Porsche revs up its use of Splunk to tame Apache Kafka Streamzilla

Profile picture for user ddpreez By Derek du Preez October 21, 2021 Audio mode
Summary:
Porsche has created a data streaming managed service for internal product teams - called Streamzilla - which is being monitored through the use of Splunk.

An image of Godzilla
(Image by Artist and zabiyaka from Pixabay )

Porsche needs little introduction, being one of the most famous luxury car manufacturers in the world. However, much like the rest of the automotive industry, Porsche is having to blend its physical assets with the digital world in a bid to provide wrap-around services for customers, including monitoring of vehicle performance and personalized experiences. 

This requires connecting vehicles with sensors to create digital twins, which stream data back to Porsche HQ. Not only this, but Porsche's production lines are increasingly connected in a bid to improve quality and efficiency. These data streams are used by a variety of Porsche product teams and as they become more integral to the car manufacturer's business, require careful monitoring and support. 

Enter Streamzilla - the centrally managed service run by Sridhar Mamella, Data Streaming Manager at Porsche, which uses open source software (Apache Kafka) to capture all of Porsche's streaming data needs. But as Streamzilla has grown alongside Porsche's digital capabilities, so has the need to monitor the data logs, in a bid to improve reliability and support. 

As a result, Porsche is using Splunk to tame its growing Apache Kafka estate, bringing it under control and providing internal product teams with a service that is predictable and has high availability. 

Speaking at Splunk's annual user conference, .conf, leader of the project, Mamella explained Porsche's thinking behind the organization's Kafka implementation. He said: 

Our aim is to bring the Porsche experience into the digital future. That being said, this requires a robust infrastructure and a solution at scale. At Porsche, teams needed something to decouple their architecture and accelerate the data flow. We looked far and we looked wide, and then we found out the problem could be solved by a technology called Apache Kafka. 

It's a distributed system, originally developed at LinkedIn, that's used for data streaming, log storage and stream processing. What's so cool about that? Kafka's main benefit, apart from enabling the decoupled transportation of data in real time, is its ability to scale. So you can now easily add or remove Kafka brokers from your system automatically and adjust your workload. This capability also makes it highly available. 

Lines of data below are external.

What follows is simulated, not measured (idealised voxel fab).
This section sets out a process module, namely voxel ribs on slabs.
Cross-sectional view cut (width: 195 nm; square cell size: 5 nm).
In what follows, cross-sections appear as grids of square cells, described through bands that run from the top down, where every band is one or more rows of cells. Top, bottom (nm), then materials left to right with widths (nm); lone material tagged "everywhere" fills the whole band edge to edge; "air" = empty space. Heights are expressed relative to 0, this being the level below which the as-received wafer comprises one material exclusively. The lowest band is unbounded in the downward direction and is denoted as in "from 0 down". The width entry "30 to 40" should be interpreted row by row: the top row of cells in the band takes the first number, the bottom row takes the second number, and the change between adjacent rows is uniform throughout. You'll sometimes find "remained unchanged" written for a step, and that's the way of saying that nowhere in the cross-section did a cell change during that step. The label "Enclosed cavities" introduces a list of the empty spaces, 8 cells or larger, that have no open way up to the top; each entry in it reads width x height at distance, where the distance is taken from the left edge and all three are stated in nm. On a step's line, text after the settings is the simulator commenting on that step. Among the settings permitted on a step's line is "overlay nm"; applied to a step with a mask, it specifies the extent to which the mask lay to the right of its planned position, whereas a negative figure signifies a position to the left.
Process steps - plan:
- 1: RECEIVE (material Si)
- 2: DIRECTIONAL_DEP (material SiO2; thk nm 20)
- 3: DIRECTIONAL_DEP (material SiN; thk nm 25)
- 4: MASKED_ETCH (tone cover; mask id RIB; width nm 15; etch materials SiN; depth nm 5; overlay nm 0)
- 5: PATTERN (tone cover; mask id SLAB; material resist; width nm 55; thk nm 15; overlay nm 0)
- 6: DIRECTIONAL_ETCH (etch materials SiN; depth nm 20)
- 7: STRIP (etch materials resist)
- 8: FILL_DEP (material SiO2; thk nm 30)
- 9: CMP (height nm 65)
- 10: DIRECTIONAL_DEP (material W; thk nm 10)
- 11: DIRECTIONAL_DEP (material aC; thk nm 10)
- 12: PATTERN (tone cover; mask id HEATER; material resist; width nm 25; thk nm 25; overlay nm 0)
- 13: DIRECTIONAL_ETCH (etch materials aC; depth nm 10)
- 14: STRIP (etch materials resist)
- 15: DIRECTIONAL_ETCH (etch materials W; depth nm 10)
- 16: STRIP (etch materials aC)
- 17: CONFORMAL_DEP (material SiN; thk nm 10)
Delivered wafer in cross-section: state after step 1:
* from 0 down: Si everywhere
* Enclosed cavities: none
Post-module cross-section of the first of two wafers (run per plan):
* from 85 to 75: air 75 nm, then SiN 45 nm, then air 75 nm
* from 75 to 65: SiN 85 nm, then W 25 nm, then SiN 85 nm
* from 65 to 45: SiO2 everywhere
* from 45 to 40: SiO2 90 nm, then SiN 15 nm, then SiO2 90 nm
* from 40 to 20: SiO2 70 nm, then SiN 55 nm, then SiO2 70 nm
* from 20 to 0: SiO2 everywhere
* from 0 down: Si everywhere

Mamella explained that just a couple of years ago, Porsche had several teams using independent Kafka clusters, all with their own use cases, managed on their own. This was working, but for doing something like creating digital twins of all Porsche cars, this requires data being sent from dozens of systems from across the world. This was unsustainable in the current set up and Porsche decided to consolidate. He said: 

An outdated digital twin has no value. So updating the current version had to happen and in a reliable way. We had different product teams using Kafka, but obviously maintaining a data stream solution was not their core business, so that's where we ended up with different clusters, most of them were neglected, which in the long run would not have been ideal for a customer that expects things to be perfect…just like their Porsche. 

A central service

As noted above, the decision was made to build a central data streaming platform, based on Apache Kafka, called Streamzilla, which would act as a shared service provider within Porsche. Alongside the platform, the Streamzilla team also provides consulting services and open documentation for Kafka knowledge. Mamella said: 

This meant both technological and organizational change. We act as the mediator between product teams when they need access to streaming data, a completely new approach with lots of potential and lots of thinking ahead of the time. 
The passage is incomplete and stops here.